Film fare – Think sticky sweets are your only option? Get with it, Goober

Written by Tamara Ikenberg 
Published by The Courier-Journal - Saturday, February 18, 2006

Call it "minner." At the modern movie theater, dinner and a movie are the new double feature.

In theater lobbies, old-school faves like Sno-Caps and Swedish Fish compete with gourmet coffee and complete meals that far surpass nachos with slimy, suspicious-looking cheese.

The lobby has become more of a hangout than simply the space you walk through to reach the auditorium.

Locally, Cinemark Tinseltown USA at Springhurst Towne Center has recently started selling a variety of ice creams, burgers, fries and more -- packaged for in-theater enjoyment -- at the new "Studio Eats" stand. Tables and chairs provide a place to chill before, after or even instead of taking in a flick.

"In the old days it was granted you were going to get a popcorn, a soda and that's it," said Jon Prince, owner of Internet candy store and wholesale movie candy retailer "Today, you might get a popcorn, you might get a mocha latte, you might get a box of Swedish Fish."

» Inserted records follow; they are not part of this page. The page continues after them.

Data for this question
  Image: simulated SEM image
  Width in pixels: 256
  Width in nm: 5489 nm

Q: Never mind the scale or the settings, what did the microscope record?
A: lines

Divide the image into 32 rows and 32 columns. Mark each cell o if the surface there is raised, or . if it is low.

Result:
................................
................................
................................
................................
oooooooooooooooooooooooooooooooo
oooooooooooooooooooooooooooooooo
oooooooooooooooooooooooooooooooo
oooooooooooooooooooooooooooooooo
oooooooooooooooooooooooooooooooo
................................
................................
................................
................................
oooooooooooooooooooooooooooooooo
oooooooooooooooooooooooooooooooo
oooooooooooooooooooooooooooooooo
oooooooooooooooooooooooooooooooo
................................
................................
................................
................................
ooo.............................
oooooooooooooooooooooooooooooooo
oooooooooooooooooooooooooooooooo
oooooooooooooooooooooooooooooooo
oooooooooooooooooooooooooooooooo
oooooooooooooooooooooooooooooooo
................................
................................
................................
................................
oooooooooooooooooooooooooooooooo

The sprawling lobby at the Showcase Cinema de Lux 16 at Preston Crossing is a major food court, featuring Starbucks-sipping patrons relaxing in comfy chairs, a Nathan's Famous Hot Dogs, a Sbarro and a full-service restaurant, Chatters Bar & Grill.

Taking a cue from its surroundings, Chatters offers movie-themed cocktails like the Dirty Dancing Martini (Absolut Raspberry, Triple Sec and lime juice) and the Pirates of the Caribbean Rum Runner (Cruzan Dark Rum, Captain Morgan's and pineapple and orange juices).

You can even get a beer for less than what you'd pay for a small soda … but you have to drink it before entering the theater.

If, that is, you are even going to a movie.

"We've got our regulars who just come to eat," said Dana Thompson, a Chatters employee. Chatters has also become a popular lunch spot for people who work in the area, she said.

Concessions are a big business. The treats account for 40 percent of all theater profits, according to In Focus magazine, a publication that covers the movie industry.

While the movie meal may be moving in, it's not evicting classic movie candy. Familiar favorites like Milk Duds, Goobers and Junior Mints still tempt from behind the glass with their ultra sugar-high prices.

"The standard markup for (movie candy) is 300 percent. They may sell a box of candy for four dollars that they paid a dollar for," Prince said. "When you go to a movie theater, you always pay that extra money because it's part of the 'experience.' "

Well, not always. Another trend, Prince said, is people buying concession-type candy ahead of time and bringing it with them. "They sneak it into the theater. We sell to anybody -- large corporate chains and … directly to consumers."

Suanne Nixdorf, 64, of Elizabeth, Ind., is a Junior Mints smuggler.

"They fit nicely in my purse." Nixdorf buys her beloved chocolate-covered minty discs directly from The main reason? The theater she frequents doesn't stock them.

"I have my grandchildren addicted to Junior Mints too," she said. But "they're just for our movies. (Around the house,) "we put them way up high."

Prince said that almost all original movie candies are still in circulation. "If they didn't sell so well, they're not part of our collective memory," he said.

Locally, stabs at selling new concession candies haven't had sweet endings.

Two years ago, the Baxter Avenue Theatres behind Mid City Mall introduced Japanese sweets like Pocky, crunchy, pretzel-like sticks with sweet frosting. They are no longer available. They just didn't sell, said Les Aberson, president of Apex Theatres.

Moviegoers clearly prefer to munch on more familiar goodies. Nationally, Raisinets are the best-selling snack, says In Focus' editor in chief Jim Kozak.

Edna Lee, an "over-55" Okolona resident who was heading into the Cinema de Lux 16 at Preston Crossing recently, said that Raisinets are her all-time favorite snack.

But she also makes room for the next generation of options, occasionally getting a gourmet coffee.

Prince said that in his experience, young people are drawn to tart treats like Sour Patch Kids, while older film folks prefer the classics. Junior Mints remains a perennial favorite.

"Me, I'm a Junior Mints fan," said Jason Andrews, a 28-year-old Jeffersonville, Ind., resident who works at a marketing firm and was catching a recent flick at the Cinemark Greentree 10 in Clarksville.

He said he's been into Junior Mints ever since seeing the famous "Seinfeld" episode where Kramer sang the praises of the treat.

Andrews, also a fan of Milk Duds and Hot Tamales, said he isn't impressed with the allegedly more "sophisticated" movie fare.

"It's a waste of time. There are already too many Starbucks as it is."